Most readers will agree that October is the best time to read that horror novel that’s been sitting on your shelf for ages. But it’s also a great time to explore some recent nonfiction.
This year witnessed the release of several fascinating nonfiction books on a range of topics that are perfect for the Spookiest Month. Some offer scientific explanations for paranormal activity, while others explore the history behind some of our favorite scary stories. For the cultural critics among us, the year also brought critical essay collections about Hell, Frankenstein’s monster, and society’s fascination with dead girls. And that’s just the beginning.
Here’s a list of my favorite nonfiction books from 2018 that are must-reads for Halloween.
Dead Girls: Essays on Surviving an American Obsession
By Alice Bolin
Published June 26, 2018
This is perhaps the best and most comprehensive book I’ve read on the subject of “dead girls” in popular culture.
From William Morrow: “Alice Bolin examines iconic American works from the essays of Joan Didion and James Baldwin to Twin Peaks, Britney Spears, and Serial, illuminating the widespread obsession with women who are abused, killed, and disenfranchised, and whose bodies (dead and alive) are used as props to bolster men’s stories. Smart and accessible, thoughtful and heartfelt, Bolin investigates the implications of our cultural fixations, and her own role as a consumer and creator.”
The Penguin Book of Hell
By Scott G. Bruce
Published September 4, 2018
This fascinating collection kept me reading long after midnight, and the images it put in my head kept me up even longer. A deeply engaging read.

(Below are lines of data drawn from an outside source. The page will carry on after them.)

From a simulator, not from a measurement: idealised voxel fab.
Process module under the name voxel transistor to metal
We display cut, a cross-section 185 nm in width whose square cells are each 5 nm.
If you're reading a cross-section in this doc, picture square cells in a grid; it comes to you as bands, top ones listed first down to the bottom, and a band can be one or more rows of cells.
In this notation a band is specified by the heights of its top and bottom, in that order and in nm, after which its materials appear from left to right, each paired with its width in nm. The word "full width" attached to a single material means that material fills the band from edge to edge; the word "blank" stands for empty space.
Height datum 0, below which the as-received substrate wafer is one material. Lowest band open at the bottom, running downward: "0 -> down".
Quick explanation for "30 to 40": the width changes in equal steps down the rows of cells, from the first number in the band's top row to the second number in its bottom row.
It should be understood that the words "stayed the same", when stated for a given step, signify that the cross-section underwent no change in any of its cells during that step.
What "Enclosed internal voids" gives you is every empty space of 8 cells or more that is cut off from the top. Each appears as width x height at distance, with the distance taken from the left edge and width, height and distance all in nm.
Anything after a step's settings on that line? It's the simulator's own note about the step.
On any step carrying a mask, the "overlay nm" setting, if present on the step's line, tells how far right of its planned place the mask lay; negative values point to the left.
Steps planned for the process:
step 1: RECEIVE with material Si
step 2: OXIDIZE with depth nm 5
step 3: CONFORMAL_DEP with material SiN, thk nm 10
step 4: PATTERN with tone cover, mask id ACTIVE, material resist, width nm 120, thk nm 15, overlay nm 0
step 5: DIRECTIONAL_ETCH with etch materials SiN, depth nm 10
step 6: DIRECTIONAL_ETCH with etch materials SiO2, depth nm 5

From Penguin Classics: “From the Hebrew Bible’s shadowy realm of Sheol to twenty-first-century visions of Hell on earth, The Penguin Book of Hell takes us through three thousand years of eternal damnation. Along the way, you’ll take a ferry ride with Aeneas to Hades, across the river Acheron; meet the Devil as imagined by a twelfth-century Irish monk–a monster with a thousand giant hands; wander the nine circles of Hell in Dante’s Inferno, in which gluttons, liars, heretics, murderers, and hypocrites are made to endure crime-appropriate torture; and witness the debates that raged in Victorian England when new scientific advances cast doubt on the idea of an eternal hereafter. Drawing upon religious poetry, epics, theological treatises, stories of miracles, and accounts of saints’ lives, this fascinating volume of hellscapes illuminates how Hell has long haunted us, in both life and death.”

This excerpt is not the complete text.